Your tribes, the Banu u Wa’il, the Banu Waqif and the Banu Khatma

Are inferior to the Banu Khazraj – the Ansar

In her grief, when she called upon her tribes to stupidity

Death befell her – as it was hovering over her head

She challenged Muhammad - a man of glorious origins

Noble in his demeanour and manners

Hence, before midnight he dyed her in her own blood

And was still not a sinner[i]

The last verse, `and was still not a sinner’ needs explanation: Because Muhammad had made lawful the secret killings of those who tried to reveal the truth behind his `apostolate’, his assassins felt blessed and were free from guilt; they were not sinners even after a wanton murder. This is what poor Abu Afak had meant when he had said that Muhammad had made moral what used to be immoral. Also, the criterion for `nobleness’ had changed; a noble in Islamic terminology was the one who would kill Muhammad’s critics [[1]].

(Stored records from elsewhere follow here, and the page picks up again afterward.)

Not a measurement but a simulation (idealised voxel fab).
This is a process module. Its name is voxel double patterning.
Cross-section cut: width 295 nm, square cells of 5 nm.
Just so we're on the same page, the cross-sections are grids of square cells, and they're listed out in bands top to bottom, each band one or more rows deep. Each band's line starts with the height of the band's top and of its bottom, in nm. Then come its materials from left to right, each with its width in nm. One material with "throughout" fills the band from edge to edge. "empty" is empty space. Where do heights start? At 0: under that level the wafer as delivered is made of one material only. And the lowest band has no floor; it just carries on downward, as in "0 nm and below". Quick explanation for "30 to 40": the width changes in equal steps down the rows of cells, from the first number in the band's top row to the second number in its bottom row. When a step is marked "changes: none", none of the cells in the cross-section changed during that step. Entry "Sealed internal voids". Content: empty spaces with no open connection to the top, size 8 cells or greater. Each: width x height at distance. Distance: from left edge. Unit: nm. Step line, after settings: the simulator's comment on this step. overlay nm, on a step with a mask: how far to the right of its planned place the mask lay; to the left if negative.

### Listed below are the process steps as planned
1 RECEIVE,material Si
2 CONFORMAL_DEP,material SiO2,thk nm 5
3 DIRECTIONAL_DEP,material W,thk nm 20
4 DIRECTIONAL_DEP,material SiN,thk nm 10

At these assassinations, ordered on the basis of reports of Muhammad’s spies, Nabtal bin Harith remarked: `Muhammad believes in anything that people tell him’. Again, Muhammad’s spies informed him about the remarks and he said, `if you want to see the Devil, look at Nabtal bin Harith’[ii]. Then Muhammad issued threats hidden in `divine revelations’:

Among them are those who hurt the Apostle

By saying that the Apostle believes in all that is told to him

Say to them the Apostle believes to benefit you

And trusts and blesses the Believers

As for those who hurt the Apostle

There will be painful punishment. (The Qur’an, ch. 9 verse 61).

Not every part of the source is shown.